UK hoteliers saw visitor numbers decline in September and, as a result of some softening in demand, room rates have declined as the fallout from the turmoil in the markets affected business travel, according to preliminary monthly figures released by PKF Hotel Consultancy Services. The decreases were relatively small so fundamental occupancy levels still remain strong across the majority of the country.
In London, room rate was down 1.5% on the same time last year from £149.13 in 2007 to £146.92 this year. Occupancy nevertheless was at 81.6% for the capital, but this was down 5.7% on the same time last year and as a result, rooms yield declined from £128.95 in 2007 to £119.83 in 2008 - a fall of 7.1%.
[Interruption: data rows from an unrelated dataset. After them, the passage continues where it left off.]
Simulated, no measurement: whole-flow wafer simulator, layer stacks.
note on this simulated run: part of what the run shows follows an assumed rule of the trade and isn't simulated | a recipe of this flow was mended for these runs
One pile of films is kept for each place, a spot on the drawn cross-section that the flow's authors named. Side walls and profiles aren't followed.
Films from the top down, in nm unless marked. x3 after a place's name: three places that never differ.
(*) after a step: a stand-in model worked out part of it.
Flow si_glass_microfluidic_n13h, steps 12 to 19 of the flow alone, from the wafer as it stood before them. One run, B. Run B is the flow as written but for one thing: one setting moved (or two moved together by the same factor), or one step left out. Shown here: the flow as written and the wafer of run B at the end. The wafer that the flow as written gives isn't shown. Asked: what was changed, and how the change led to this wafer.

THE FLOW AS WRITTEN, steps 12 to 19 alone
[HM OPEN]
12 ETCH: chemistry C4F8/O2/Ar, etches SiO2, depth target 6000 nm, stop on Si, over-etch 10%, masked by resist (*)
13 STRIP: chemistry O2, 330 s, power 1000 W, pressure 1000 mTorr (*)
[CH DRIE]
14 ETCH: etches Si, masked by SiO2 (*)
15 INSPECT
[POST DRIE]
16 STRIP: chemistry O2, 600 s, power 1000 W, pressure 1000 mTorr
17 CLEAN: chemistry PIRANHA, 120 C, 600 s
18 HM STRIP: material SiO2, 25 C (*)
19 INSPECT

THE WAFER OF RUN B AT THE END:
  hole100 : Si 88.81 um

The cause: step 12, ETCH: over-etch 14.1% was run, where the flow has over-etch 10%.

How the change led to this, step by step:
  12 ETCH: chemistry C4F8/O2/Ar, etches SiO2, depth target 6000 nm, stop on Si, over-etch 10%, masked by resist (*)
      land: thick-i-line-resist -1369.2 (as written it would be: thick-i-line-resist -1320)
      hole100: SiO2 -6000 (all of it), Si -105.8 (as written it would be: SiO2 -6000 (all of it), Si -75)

In the regions, there was a similar story as occupancy dropped 3.4% from 78.9% to 76.3%, while room rate was down 0.3% on September 2007. In turn, rooms yield dropped from £60.72 in 2007 to £58.49 this year.
Cardiff experienced the largest falls in the survey with rooms yield down 15.9% from £66.26 last year to £55.73 this year. The main factor behind the drop was the 14.6% fall in room rate, occupancy only fell 1.5%. The falls can be explained in part because last year Cardiff played host to a number of the Rugby World Cup matches which boosted the city’s hotels.
In contrast, both Manchester and Liverpool achieved growth in rooms yield - Liverpool by 2.4% and Manchester by 2.7%. This is probably a reflection of Liverpool’s 2008 status as European Capital of Culture bringing visitors to both the cities’ hotels.
Robert Barnard, partner for Hotel Consultancy Services at PKF, commented, “The decreases that hoteliers experienced this month are not surprising given the current turmoil in the markets which is undoubtedly affecting business travel.
“However, it should also be noted that hoteliers did have a particularly strong September in 2007 and this goes some way to explaining some of the decreases.
“Overall, it is important to note that despite the drops, occupancy levels, as well as room rate and rooms yield figures, are still fundamentally healthy due to two strong years of growth in 2006 and 2007 and hoteliers are therefore in a good position to weather the current climate.”